Perhaps it’s some trick by the pious ghost of Gian Carlo Menotti, but in the Spoleto Festival program notes for singer Angelique Kidjo, the word “pop” appears not at all. Or perhaps that’s because, while Menotti’s festival descendants have learned to enjoy music beyond the strictly classical, they still feel compelled to scrub up an artist’s image for an artsy audience.

Whatever. Discussing the global Kidjo phenomenon without considering her pop career would be like displaying the Venus di Milo in a housecoat. She is Afro-pop, Afro-beat, reggae, world and world fusion, whatever that means. She is samba, salsa, rumba, souk, and makossa, but also Motown, James Brown, jazz, funk, and gospel. After a while, the distinctions blur into something sufficiently difficult to describe, and an artist who has never limited herself to the highbrow finds herself celebrated as such.

At 52, Kidjo now wrestles with the advantages and burdens of big artistic labels. She is, according to different observers, both icon and diva, simultaneously a cultural and political figure, her complex contradictions projected on the larger-than-life screen of global stardom. To her fans she is the inspiring, Benin-born symbol of modern pan-Africanism, yet she is also a wife and mother who makes her home in New York City.

That she isn’t a bigger star in her adopted home says as much about our dysfunctional music industry as it does about Kidjo. Her talent and charisma may be undeniable, but Kidjo’s genre-bending popular songs fall between too many categories for easy promotional campaigns. Then again, as the most recognizable pop star on a continent of more than 1 billion people, any thought Kidjo might give to her American popularity remains purely optional.

“People love labels,” she said, shrugging off questions of genre. “Marketers love labels. So it is not easy to think outside of the box. But I feel young people are less obsessed with distinctions between style than we were. We should always remember Duke Ellington’s saying: There are two kinds of music — good music and bad music. But I guess this is subjective.”
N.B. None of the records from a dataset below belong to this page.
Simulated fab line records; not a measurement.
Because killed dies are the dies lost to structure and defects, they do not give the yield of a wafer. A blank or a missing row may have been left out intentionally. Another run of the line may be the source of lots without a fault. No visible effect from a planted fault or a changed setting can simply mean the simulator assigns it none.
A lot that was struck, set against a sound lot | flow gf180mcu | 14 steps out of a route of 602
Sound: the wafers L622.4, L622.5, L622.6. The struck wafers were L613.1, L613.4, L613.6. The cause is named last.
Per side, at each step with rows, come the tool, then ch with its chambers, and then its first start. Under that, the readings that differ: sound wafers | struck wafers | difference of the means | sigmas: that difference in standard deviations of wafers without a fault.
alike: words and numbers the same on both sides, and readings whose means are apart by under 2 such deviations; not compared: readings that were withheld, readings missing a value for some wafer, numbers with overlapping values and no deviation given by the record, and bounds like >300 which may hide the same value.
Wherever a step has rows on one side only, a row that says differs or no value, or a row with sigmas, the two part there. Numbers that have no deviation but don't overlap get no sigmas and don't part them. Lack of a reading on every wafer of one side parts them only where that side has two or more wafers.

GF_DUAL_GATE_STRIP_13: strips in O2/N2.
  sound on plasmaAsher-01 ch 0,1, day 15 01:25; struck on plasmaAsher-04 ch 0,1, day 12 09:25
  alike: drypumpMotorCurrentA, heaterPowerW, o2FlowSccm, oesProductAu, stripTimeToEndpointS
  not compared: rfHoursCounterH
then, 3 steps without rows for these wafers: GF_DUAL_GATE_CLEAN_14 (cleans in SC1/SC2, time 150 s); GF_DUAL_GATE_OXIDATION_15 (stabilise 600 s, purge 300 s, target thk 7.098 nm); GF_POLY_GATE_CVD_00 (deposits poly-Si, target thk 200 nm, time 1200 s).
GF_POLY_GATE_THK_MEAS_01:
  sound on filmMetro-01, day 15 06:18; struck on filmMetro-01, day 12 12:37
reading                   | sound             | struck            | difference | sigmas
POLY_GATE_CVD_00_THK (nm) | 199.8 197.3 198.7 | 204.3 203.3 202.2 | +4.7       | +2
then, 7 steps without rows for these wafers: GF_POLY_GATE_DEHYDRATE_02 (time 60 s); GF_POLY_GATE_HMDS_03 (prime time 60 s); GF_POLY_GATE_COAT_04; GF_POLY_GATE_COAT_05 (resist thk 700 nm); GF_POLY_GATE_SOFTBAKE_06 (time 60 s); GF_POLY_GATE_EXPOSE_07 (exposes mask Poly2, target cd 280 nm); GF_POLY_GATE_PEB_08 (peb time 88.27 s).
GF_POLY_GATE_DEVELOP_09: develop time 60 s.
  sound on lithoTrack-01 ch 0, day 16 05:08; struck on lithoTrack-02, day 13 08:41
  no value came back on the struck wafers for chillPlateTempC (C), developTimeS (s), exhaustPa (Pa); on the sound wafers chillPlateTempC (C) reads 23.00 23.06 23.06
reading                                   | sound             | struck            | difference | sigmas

Kidjo’s bio sprawls across too many superlatives to cram into a short piece like this one (that’s what Google is for), but for the uninitiated, she was born in West Africa in 1960 to a theatrical family, began performing at age 6, and left for Paris at 23 because she couldn’t safely express herself during the worst years of the failed People’s Republic of Benin. In Paris she met Jean Hebrail, the man she would later marry, and built a career first as a solo artist and later as the singer for a Euro-African jazz-rock fusion band called Pili Pili. In the early 1990s she began releasing solo albums at a rate of one every two to three years, recording songs in multiple languages and styles.

Along the way she became “Africa’s premier diva,” according to Time Magazine, selling millions of records across Africa and Europe. As she traveled the globe, she became an activist for pan-Africanism, which at one level represents the idea of building an African political identity that transcends the continent’s 54 countries. On a cultural level, however, pan-Africanism celebrates African contributions to every culture in every continent touched by the slave trade.

“The legacy of Africa in the culture of the world is immense, but I think there is more today that could be done to promote its richness,” Kidjo said. “In a way, it is one of my missions through music. Travel the world and encourage people to discover more!

“Life in Africa is made of hard reality and joyful spirit,” she adds. “We don’t wake up in the morning thinking about abstract absolutes. In my life outside of Africa I implement what I’ve learned — that every moment is to be lived fully, to be kind to people and generous of my blessings, I don’t let cynicism eat my soul up.”

That doesn’t mean that she doesn’t recognize that she works in an often cynical industry. After decades at the top of the charts, Kidjo says the toughest part is just surviving. Today, she says, “I’m just trying to sing the best as I can for my fans and [I want to] keep on doing music that I love. I’m not thinking about the commercial appeal of it. I just want to be proud of my songs, and I want them to keep on being interesting.

“I love people from all over the world,” she adds. “I don’t have pre-conceptions about them, and I have noticed that we are not that much different. Politicians want you to believe otherwise, but all my travel has deepened this belief.”